- #1

TheLastMagician

- 6

- 0

Foundations: Algebra and Geometry by Beardon

Calculus/analysis: Calculus by Spivak

Linear algebra: Firedberg Insel

Abstract algebra: Allan Clarke

This is the main skeleton of my study for the next year. I will also be kept busy by homework assignments, lectures, etc. so I think this is enough, however I am seeking your opinions on how good my study plan is (for someone who doesn't know any university math). I am also open to suggestions for books I should read alongside the current ones (but I am not interested in "further reading" except for calc/analysis -- the rest can wait until next year as I said).

What I'm thinking for doing alongside are the following:

Foundations: I think the book I listed is comprehensive enough itself

Calculus/analysis: As I said, I want to push ahead with calculus/analysis so I'm thinking of reading something like Pugh's analysis right after Spivak.

Linear algebra: Are there enough problems in Friedberg Insel? If not then would you recommend Schaum's outline for problems? What about Halmos' problem book?

Abstract algebra: Allan Clarke is basically a "learn through problems" book. There is minimal exposition. I am good at solving problems and did very well in my national olympiad so I thought it would suit me (in fact it was recommended to me by one of the national team's IMO members). But I think I may need a reference in any case, so would Dummit Foote work for that?

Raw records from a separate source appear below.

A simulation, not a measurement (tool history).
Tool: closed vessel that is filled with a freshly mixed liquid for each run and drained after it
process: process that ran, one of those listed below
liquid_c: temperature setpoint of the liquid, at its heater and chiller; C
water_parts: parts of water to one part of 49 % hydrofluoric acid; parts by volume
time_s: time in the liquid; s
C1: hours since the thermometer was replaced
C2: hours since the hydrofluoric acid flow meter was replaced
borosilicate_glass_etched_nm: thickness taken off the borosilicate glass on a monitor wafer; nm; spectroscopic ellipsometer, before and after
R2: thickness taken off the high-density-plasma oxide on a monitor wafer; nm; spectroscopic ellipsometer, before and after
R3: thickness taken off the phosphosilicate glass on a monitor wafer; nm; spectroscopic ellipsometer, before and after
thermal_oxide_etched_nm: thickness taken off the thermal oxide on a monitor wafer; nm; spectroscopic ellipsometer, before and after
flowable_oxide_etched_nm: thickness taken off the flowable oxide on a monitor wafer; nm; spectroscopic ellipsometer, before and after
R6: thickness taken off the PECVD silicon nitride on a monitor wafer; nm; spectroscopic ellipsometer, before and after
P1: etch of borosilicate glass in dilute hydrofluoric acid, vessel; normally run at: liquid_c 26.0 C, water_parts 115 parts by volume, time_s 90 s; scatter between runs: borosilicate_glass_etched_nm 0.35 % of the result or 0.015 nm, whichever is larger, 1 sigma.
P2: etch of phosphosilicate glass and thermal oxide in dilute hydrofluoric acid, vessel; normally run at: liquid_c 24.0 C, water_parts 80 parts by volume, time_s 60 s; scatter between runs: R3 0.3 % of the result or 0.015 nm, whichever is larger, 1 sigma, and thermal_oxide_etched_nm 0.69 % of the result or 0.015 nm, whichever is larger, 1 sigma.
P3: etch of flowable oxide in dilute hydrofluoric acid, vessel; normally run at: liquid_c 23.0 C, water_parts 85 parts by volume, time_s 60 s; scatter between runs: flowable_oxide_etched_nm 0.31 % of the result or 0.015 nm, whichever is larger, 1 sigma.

There is also the issue of learning physics. I am interesting in taking some (optional) applied modules in my first year so I can decide if I want to continue with "math and physics" or just pure math. I don't know any physics except for the very basics from high school, such as the kind of thing taught in Hewlitt's conceptual physics. In particular, I don't know any "calculus physics" -- how physics is done using calculus. Any recommendations for starting?

Thanks for your help!